OBOR: China gives cheap and plentiful money
Behind China's trillion-dollar effort to build a modern Silk Road is a lending programme of unprecedented breadth, one that will help build ports, roads and rail links, but could also leave some banks and many countries with quite a hangover.
At the heart of that splurge are China's two policy lenders, China Development Bank (CDB) and Export-Import Bank of China (EXIM), which have between them already provided $200 billion (155.1 billion pounds) in loans throughout Asia, the Middle East and even Africa.
They are due to extend at least $55 billion more, according to announcements made during a lavish two-day Belt and Road summit in Beijing, which ends on Monday.
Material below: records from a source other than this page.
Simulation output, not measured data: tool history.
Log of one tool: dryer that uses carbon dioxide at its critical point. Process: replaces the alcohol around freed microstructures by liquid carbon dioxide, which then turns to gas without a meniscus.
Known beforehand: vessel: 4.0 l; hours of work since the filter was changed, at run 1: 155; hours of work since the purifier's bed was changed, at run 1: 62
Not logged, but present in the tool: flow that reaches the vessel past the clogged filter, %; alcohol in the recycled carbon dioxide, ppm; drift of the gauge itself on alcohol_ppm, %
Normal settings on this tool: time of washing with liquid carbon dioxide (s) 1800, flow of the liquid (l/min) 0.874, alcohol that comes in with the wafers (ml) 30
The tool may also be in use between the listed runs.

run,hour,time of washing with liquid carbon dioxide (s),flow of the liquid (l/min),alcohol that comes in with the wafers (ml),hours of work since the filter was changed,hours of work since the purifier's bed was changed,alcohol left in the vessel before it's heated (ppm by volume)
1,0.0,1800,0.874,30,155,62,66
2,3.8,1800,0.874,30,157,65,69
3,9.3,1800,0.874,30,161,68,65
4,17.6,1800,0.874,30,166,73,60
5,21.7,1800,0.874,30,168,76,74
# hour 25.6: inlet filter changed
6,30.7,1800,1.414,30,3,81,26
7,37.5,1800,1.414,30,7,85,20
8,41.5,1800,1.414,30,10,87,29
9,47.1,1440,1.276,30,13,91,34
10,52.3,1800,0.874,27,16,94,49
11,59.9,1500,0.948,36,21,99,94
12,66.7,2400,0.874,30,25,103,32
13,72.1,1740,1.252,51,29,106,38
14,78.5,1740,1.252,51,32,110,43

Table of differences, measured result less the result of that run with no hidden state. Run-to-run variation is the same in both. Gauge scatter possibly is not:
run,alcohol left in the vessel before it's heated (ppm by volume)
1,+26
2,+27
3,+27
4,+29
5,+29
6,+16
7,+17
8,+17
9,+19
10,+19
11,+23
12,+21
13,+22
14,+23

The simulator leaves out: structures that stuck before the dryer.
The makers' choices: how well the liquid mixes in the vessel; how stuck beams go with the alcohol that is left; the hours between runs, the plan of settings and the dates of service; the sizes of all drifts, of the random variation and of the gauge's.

Thanks to cheaper funding, CDB and EXIM have helped to unblock what Chinese president Xi Jinping on Sunday called a 'prominent challenge' to the Silk Road: the funding bottleneck.
But as the Belt and Road project grows, so do the risks to policy banks, commercial lenders and borrowers, all of whom are tangled in projects with questionable business logic, bankers and analysts say.
EXIM, seeking to contain risk, says it has imposed a debt ceiling for each country.
CDB says it has applied strict limits on sovereign borrowers' credit lines and controls the concentration of loans.
"For some countries, if we give them too many loans, too much debt, then the sustainability of its debt is questionable," Sun Ping, vice governor of EXIM, told reporters last week.
For now, funds are cheap and plentiful, thanks to Beijing.
Belt and Road infrastructure loans so far have been primarily negotiated government to government, with interest rates below those offered by commercial banks and extended repayment schedules, bankers and analysts said.